Archivist of the United States David S. Ferriero last week rebuffed requests to formally designate the Senate Intelligence Committee report on CIA interrogation practices a “federal record” that must be preserved.
Senators Dianne Feinstein and Patrick Leahy had urged the Archivist to exercise his authority to certify that the Senate report is a federal record.
“We believe that Congress has made it clear that the National Archives has a responsibility — as the nation’s record keeper — to advise other parts of the United States government of their legal duty to preserve documents like the Senate Report under the Federal Records Act, the Presidential Records Act, and other statutes,” Senators Feinstein and Leahy wrote in an April 13 letter.
The report qualifies for preservation as a permanent record, they said, “because it contains uniquely valuable information regarding the CIA’s detention and interrogation program under the Bush Administration,” among other reasons.
Two weeks later, dozens of non-governmental organizations led by the Constitution Project sent their own letter to the Archivist likewise urging him to make a formal determination that the Senate report is a federal record that by law must be preserved.
“The Senate study began as an examination of the CIA’s destruction of crucial video records of the torture program, which occurred without NARA’s knowledge or authorization,” the NGO letter said. “It would be sadly ironic if NARA knowingly allowed the Executive Branch to return the most comprehensive history of the CIA torture program” to Congress without preserving a permanent archival record of it.

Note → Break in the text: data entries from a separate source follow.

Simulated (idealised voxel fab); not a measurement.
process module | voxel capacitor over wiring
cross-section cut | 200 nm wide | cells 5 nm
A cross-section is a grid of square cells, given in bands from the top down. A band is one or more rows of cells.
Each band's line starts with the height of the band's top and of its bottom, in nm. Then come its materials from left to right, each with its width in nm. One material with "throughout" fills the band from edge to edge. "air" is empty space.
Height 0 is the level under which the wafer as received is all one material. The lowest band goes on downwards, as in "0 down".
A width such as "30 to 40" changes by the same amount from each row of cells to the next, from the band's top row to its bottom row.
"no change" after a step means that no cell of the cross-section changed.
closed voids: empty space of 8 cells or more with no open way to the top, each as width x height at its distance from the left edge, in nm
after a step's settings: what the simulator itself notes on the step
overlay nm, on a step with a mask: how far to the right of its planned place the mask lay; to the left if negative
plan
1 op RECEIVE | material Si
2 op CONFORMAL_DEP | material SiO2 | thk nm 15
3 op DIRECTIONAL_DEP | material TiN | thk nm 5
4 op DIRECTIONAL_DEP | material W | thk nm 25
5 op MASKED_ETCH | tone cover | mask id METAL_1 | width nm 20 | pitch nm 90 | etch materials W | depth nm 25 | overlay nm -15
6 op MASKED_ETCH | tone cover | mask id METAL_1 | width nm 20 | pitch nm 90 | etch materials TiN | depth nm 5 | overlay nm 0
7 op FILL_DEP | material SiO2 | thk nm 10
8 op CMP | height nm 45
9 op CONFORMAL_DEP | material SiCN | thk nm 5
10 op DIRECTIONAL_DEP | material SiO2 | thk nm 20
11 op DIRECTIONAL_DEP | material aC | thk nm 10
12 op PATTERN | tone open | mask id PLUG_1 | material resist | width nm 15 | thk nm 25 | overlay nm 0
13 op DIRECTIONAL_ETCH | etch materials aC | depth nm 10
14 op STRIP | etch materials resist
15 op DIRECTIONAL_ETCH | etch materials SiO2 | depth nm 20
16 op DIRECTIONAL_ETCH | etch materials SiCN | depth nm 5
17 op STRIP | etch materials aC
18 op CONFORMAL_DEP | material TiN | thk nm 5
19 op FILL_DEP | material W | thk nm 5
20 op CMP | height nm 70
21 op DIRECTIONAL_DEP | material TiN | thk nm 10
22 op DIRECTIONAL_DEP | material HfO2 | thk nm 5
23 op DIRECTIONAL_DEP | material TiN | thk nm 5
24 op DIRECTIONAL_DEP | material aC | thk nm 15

But Archivist Ferriero was unmoved by the appeals.
“NARA has refrained from interceding in this matter because the issue is the subject of ongoing litigation,” he wrote in an April 29 reply to Senators Feinstein and Leahy, referring to a Freedom of Information Act lawsuit brought by the ACLU for access to the report. “As is routine with respect to any issue that is being litigated, we have coordinated with litigation counsel at DOJ handling the pending court case.”
He also asserted that the mere fact that executive branch agencies are in possession of the Senate report does not necessarily mean that it qualifies as a federal record. There is a “possibility that an agency could accept physical receipt of a document but maintain it in such a manner that the agency does not acquire legal custody for purposes of either the FRA [Federal Records Act] or the FOIA,” he wrote.
However, at this stage “it would not be appropriate for me to have a predisposed viewpoint in any particular case as to whether recorded information is or is not a federal record,” he said, implying that a final decision would be reached at some later stage.
The National Archives acknowledged receipt of the NGO letter (which was co-signed by the FAS Project on Government Secrecy), and said that a response to that letter would be provided in due course.
Otherwise, officials contacted by Secrecy News would not discuss the matter on the record. But what emerges from several conversations is something like this:
Although the Archivist has independent legal authority to determine the status of federal records under the Presidential and Federal Records Act Amendments of 2014, he remains an executive branch official and he is not politically autonomous. In the face of FOIA litigation, which takes precedence as a practical matter, it actually is “routine” (or at least unsurprising) for the Archivist to defer to the Justice Department and to abstain from unilateral action.
If the ongoing FOIA litigation ultimately led to a determination that the Senate report is a “record” for purposes of FOIA, then it would be easy for the Archivist to concur. If not, then it would be more difficult, but not altogether impossible, for the Archivist to conclude that the report is nevertheless a federal record. “The determination of record status under the FRA and the Freedom of Information Act (FOIA), while not identical, is similar,” the Archivist wrote.
In any event, while an immediate resolution of this dispute is foreclosed by the Archivist’s refusal to intervene, the larger question of the status of the Senate report as a federal record remains open.
Legal technicalities aside, it would be astonishing if the full Senate Committee report were not preserved for posterity one way or another, and eventually published. Even if it is not the last word on post-9/11 detention and interrogation, and even if not every word of it turns out to be true and correct, the Committee report has already become central to public discourse on the subject. If it became possible to erase it from the historical record in some kind of Stalinesque act of suppression, then we would all have bigger problems to worry about.